Both the Sarbanes-Oxley Act and the Dodd-Frank Act contain compensation clawback provisions. Under the Executive Compensation Clawback Full Enforcement Act (Full Enforcement Act) introduced by Representative Barney Frank, insurance providing coverage to executives of certain financial institutions for compensation clawbacks would be prohibited.
Section 304(a) of the Sarbanes-Oxley Act provides that the chief executive officer and chief financial officer of a company must reimburse it for: (i) any bonus or other incentive-based or equity-based compensation received by that person from the company during the 12-month period following the first public issuance or filing with the SEC (whichever first occurs) of the financial document embodying the financial reporting requirement under the securities laws, which the company was in material non-compliance with due to misconduct and in connection with which the company had to prepare an accounting restatement; and (ii) any profits realized from the sale of securities of the company during that 12-month period. This clawback provision can be used by the SEC even if the chief executive officer or chief financial officer of the company is not personally charged with the underlying misconduct.
The Dodd-Frank Act expands the SEC’s clawback authority. The Dodd-Frank Act requires the SEC to issue rules directing national securities exchanges to prohibit the listing of any security of a company that does not adopt a policy providing for the recovery of any incentive-based compensation (including stock options) awarded to current or former executive officers during the three-year period prior to an accounting restatement resulting from material noncompliance of the issuer with financial reporting requirements in excess of what would have been paid to the executive officer under the accounting restatement. The Dodd-Frank Act’s clawback provisions are far more expansive than Section 304. Among other things, the Dodd-Frank Act covers not only the chief executive officer and chief financial officer, but all other executive officers, present and former, and does not require misconduct to trigger a clawback.

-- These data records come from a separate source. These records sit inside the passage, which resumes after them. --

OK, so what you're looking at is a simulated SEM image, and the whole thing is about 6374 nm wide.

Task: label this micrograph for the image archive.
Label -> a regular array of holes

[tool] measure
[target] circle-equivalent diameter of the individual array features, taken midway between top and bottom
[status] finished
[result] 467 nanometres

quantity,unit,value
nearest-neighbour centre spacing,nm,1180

Section 210(s) of the Dodd-Frank Act also allows the FDIC, when acting as a receiver of a “covered financial institution,” to recover from any current or former senior executive or director substantially responsible for the failed condition of the covered financial institution any compensation received during the two-year period preceding the date the FDIC was appointed as the receiver (provided that in cases of fraud, there is no time limitation).
The Full Enforcement Act would prohibit officers, directors employees and other institution-affiliated parties of certain enumerated financial institutions from, directly or indirectly, insuring or otherwise hedging against any personal liability to repay previously earned compensation or the payment of civil monetary penalties, subject to certain exceptions (most notably, that defense costs may be insured) where the personal liability arises under any “Federal financial regulatory law” (which is defined to include most securities laws) or any rule or order promulgated by a Federal financial regulatory agency. Both the Sarbanes- Oxley Act and the Dodd-Frank Act are included in the definition of Federal financial regulatory law.
The practical impact of the Full Enforcement Act if it becomes law is unclear. First, it is unclear whether insurance covering clawbacks is widely available. Second, the Full Enforcement Act does permit insurance coverage for defense costs, which can be very significant. Third, it applies only to a limited group of financial institutions, not all public companies. Fourth, any insurance product available is unlikely to provide coverage for clawbacks that result from fraud or intentional misconduct.